Russia has declassified a huge deposit of unique super
hard diamonds that dwarf the global reserves of the precious stone and
can meet the worldwide demand for another 3,000 years.
The
deposit, located in an asteroid crater 120 km in diameter, has been
kept under wraps for nearly 40 decades as the Soviet Union mined enough
diamonds elsewhere and also produced synthetic diamonds.
The
melt rocks at the Popigai crater in Eastern Siberia contain “trillions
of carats,” which is ten times more than the combined global reserves of
diamonds, claimed Russian scientists from the Novosibirsk Institute of
Geology and Mineralogy.
However, diamond cutters and
dealers across the world can heave a sigh of relief: the so-called
impact diamonds have no value as jewellery. But they are “twice as hard”
as usual technical diamonds, which makes them ideal for industrial use.

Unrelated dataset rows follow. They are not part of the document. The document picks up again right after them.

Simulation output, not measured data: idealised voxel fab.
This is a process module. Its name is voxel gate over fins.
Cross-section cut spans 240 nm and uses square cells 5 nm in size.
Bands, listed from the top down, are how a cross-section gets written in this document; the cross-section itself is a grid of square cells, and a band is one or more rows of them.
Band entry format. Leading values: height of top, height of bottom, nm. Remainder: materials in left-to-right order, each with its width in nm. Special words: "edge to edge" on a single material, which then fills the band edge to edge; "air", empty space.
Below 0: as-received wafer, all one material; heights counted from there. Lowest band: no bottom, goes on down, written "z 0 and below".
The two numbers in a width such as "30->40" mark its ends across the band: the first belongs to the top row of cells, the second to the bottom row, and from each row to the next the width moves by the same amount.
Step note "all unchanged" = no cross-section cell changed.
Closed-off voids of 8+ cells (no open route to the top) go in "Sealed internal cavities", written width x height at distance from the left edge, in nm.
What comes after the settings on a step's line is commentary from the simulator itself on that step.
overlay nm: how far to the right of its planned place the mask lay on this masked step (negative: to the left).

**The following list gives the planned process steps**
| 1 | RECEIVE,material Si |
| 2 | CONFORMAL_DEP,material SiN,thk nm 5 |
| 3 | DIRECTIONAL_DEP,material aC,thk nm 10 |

While impact diamonds have been found elsewhere in the world, no other
deposit is suitable for commercial mining. The Popigai diamonds formed
when a 7-km-wide asteroid rammed into a graphite site some 35 million
years ago.
They were discovered in the mid-1960s, but
the Soviet leadership mouthballed the deposit opting in favour of
producing synthetic diamonds.
Russian authorities have decided that time has now come to mine the superior diamonds.
“The
impact diamonds can shake up the global market of industrial diamonds,”
said Academician Nikolai Pokhilenko of the Novosibirsk Geology
Institute. “They can replace synthetic diamonds in some areas, for
example, in gem stone cutting, in the manufacture of turbines and
precise parts for aircraft, in precise engineering, in the production of
composite materials, such as wear-resistant bearings.”